Sears might as well start working toward just give up on being a retailer. This is a decade-long turnaround that just cannot seem to turn around. Sears Holdings Corp. (NASDAQ: SHLD) reported that its company earnings came in at -$2.63 per share or -$279 million, and the loss a year ago was “only” $1.78 per share. While this may include some items, the retailer’s adjusted earnings comparison came in at -$1.29 per share, versus -$0.51 a year ago. Thomson Reuters had the consensus at -$0.60 per share
Revenue decreased by some $818 million to $8.45 billion for its first quarter. As a reminder, the Sears Hometown and Outlet business separations occurred in the third quarter of 2012. Sears showed that its gross margin rate decreased 220 basis points for the first quarter of 2013 and its domestic inventory was down by about $500 million.
Domestic comparable-store sales fell by 3.6% in the first quarter, composed of decreases of 4.6% at Kmart and 2.4% at Sears Domestic. The decline was in part blamed on cold weather, and we would note that other retailers have been discussing the lack of that 53rd week this year compared to last year. Sears had cash balances of $481 million as of May 4, 2013, versus $618 million in the prior sequential quarter.
The company said:
Excluding lawn & garden, comparable store sales would have increased 0.3%. This slight increase was due to increases in the apparel and home categories, which were partially offset by declines in the consumer electronics and tools categories. The Sears Domestic apparel category has achieved comparable store sales increases for seven consecutive quarters.

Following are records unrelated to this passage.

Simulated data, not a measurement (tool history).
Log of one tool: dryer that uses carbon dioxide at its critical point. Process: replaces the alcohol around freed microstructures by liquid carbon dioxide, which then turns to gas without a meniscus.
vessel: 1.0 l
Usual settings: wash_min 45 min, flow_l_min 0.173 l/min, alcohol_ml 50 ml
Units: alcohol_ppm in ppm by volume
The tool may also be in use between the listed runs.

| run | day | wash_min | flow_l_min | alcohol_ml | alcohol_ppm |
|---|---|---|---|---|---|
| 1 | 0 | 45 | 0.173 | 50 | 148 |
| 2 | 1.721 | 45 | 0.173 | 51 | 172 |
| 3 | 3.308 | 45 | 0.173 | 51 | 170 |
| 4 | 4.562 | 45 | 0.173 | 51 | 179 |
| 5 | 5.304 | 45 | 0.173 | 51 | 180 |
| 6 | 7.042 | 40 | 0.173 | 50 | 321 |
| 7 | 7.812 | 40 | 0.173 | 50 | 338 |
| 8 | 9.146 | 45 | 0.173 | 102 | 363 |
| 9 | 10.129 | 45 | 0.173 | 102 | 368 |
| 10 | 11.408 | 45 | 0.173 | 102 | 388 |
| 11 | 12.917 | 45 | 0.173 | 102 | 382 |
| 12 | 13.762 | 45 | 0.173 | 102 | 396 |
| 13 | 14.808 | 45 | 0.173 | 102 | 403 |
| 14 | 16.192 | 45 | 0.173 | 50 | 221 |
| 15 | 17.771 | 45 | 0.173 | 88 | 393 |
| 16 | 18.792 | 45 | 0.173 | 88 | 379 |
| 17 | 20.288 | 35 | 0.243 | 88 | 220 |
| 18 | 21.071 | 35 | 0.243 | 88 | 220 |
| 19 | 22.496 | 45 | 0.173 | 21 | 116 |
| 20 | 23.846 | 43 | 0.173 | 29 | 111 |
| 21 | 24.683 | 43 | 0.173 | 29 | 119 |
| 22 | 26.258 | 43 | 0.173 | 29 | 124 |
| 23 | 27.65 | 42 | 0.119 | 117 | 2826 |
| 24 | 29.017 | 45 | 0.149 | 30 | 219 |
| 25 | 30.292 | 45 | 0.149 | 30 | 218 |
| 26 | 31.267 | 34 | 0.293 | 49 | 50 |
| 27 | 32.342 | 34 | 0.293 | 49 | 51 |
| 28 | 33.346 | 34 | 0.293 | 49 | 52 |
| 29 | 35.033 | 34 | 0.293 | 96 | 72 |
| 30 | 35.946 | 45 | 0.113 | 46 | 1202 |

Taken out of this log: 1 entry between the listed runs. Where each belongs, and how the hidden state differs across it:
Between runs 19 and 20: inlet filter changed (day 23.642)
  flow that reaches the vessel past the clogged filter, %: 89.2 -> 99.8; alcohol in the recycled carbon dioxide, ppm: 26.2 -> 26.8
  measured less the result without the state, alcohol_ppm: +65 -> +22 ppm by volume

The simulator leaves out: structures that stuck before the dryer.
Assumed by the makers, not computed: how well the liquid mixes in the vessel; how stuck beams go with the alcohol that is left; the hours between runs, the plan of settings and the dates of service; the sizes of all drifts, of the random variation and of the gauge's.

The issue here is that there always seems to be some reason that shareholders are disappointed or that sales miss expectations. We have a hard time believing that trust will last much longer here.
The only thing we can throw out there is that the short interest may be a wild card for Friday trading. Its short interest was down to 7.81 million shares, although this represents a days-to-cover ratio of more than 13 days. That being said, getting to the point that believing things will get better is getting very hard to do.
Sears shares closed down 0.3% at $58.17, and the stock is down more than 10% at $51.50 in the after-hours trading session. Its 52-week trading range is $38.40 to $68.77.